Nation's Business, March, 1987 by Harry Bacas

Leaving The Corporate Nest

Dallen Peterson says his move from a corporate executive position to a business of his own "was like going from renting a house to owning your own home--all of a sudden you see the dandelions in the front yard.'

Peterson's Omaha company, one of the many small businesses started each year by fugitives from corporate life, is now a big success. But Peterson admits he had to pull a lot of dandelions before the front yard turned a nice, profitable green.

His experience mirrors that of thousands of salaried Americans who decide the time has come for them to leave the corporate nest and try running businesses of their own. The majority find that while it takes long hours and hard work to achieve success, the financial and psychological rewards make it all worthwhile.

Although the Small Business Administration says that more than 50,000 of the 120,000 small businesses started each year do not succeed, experts say most of the failed enterprises were illadvised. Would-be entrepreneurs who assess their situations realistically and plan their moves with care greatly improve their chances. (See "Five Steps To Independence,' page 21.)

What makes so many people leave the security of the corporate nest to try their own wings? Gary Blake, whose consulting firm advises would-be entrepreneurs, says that among the principal reasons are "dissatisfaction with their present prospects, a need for independence, autonomy and growth, and a feeling they would be willing to make sacrifices to build a business they could enjoy and which would reward them directly.' Blake is director of The Communication Workshop, New York, which conducts seminars to help employees make the leap from salaried jobs to entrepreneurship.

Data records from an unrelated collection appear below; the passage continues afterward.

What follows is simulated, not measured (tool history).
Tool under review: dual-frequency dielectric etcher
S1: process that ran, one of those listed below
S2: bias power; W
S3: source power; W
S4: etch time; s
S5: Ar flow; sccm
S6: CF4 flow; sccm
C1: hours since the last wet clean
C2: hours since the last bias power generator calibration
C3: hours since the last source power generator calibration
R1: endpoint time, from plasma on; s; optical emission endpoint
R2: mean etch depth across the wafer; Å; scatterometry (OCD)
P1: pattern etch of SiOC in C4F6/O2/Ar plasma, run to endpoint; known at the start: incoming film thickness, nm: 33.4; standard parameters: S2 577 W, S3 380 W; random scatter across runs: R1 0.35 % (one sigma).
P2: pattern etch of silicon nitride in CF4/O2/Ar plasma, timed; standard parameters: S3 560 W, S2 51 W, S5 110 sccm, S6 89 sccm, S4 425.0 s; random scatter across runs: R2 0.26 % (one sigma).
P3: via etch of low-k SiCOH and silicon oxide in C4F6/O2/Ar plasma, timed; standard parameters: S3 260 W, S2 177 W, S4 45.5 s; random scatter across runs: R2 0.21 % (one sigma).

James Challenger, president of Challenger, Gray & Christmas, Inc., a Chicago-based human resources consulting firm, offers his clients advice that any employee contemplating the entrepreneurial life might well consider.

"When we get people who want to enter business,' Challenger says, "we counsel them to go into a field they know--not necessarily the same product, but a field based on the same functional expertise. Then we get them to talk to people in that field to learn what running the business will require. People will have to do for themselves all the things they take for granted in a corporation, from marketing research to picking up the paper clips.'

And they confront firsthand the full spectrum of problems that were most likely spread out among many well-staffed divisions in the companies they left behind. Among them: maintaining adequate cash flow, recruiting and motivating employees, cost containment, government regulation, development of strategies to outrun the competition and dealing with such surprises as the liability-insurance crisis.

Not everyone is cut out to go into business, says Gary Blake. "People who have no stomach for risk-taking or believe they couldn't live without a pay-check shouldn't do it,' he says. (See "A Pre-Flight Checklist,' page 18.) "Nor should people who have a low tolerance for rejection.

"On the other hand,' Blake continues, "a good prospect will have some sense for marketing and promotion and the ability to see the entire business process. Most of all, it takes perseverance.'

Dallen Peterson knows about perseverance. After leaving his job as division manager for a national food company, he had to go into business twice to find lasting success. He started a snack foods company, drawing on his experience in a corporate job, but had to sell it at a loss when the industry ran into problems.

Despite the setback, Peterson rejected offers to return to corporate life. "I had had a taste of running my own business,' he explains. "I liked that feeling of "I did it on my own.'' So he started another business in a brand-new field, professional home cleaning, and his Merry Maids company is now the biggest of its kind, with franchise operations in 42 states.

And, he points out, more than half of his 400 franchisees are former corporate employees who wanted to get into businesses of their own.

The story of Peterson's conversion from executive to entrepreneur is one of the many case histories that illustrate what others might expect if they leave the familiar world of their 9-to-5 salaried jobs for the uncertainties and risks of their own businesses. Some others whose experiences offer insights on what might be expected in that transition:

Bob Phipps, a California native who left a mine-engineering job in Bismarck, N.D., to grow bean and alfalfa sprouts in San Antonio, Tex. He advises prospective refugees from the corporate world to first work for someone in the same line they are planning on entering. "Make your mistakes on their money,' Phipps says.

Pat Thompson, who quit her salaried job as a broker for television properties to form her own company in Denver and now has eight brokers working for her in arranging sales of cable and broadcast operations. The transition was "a long, hard struggle,' she recalls, but "the feeling of accomplishment' that resulted made it all worthwhile.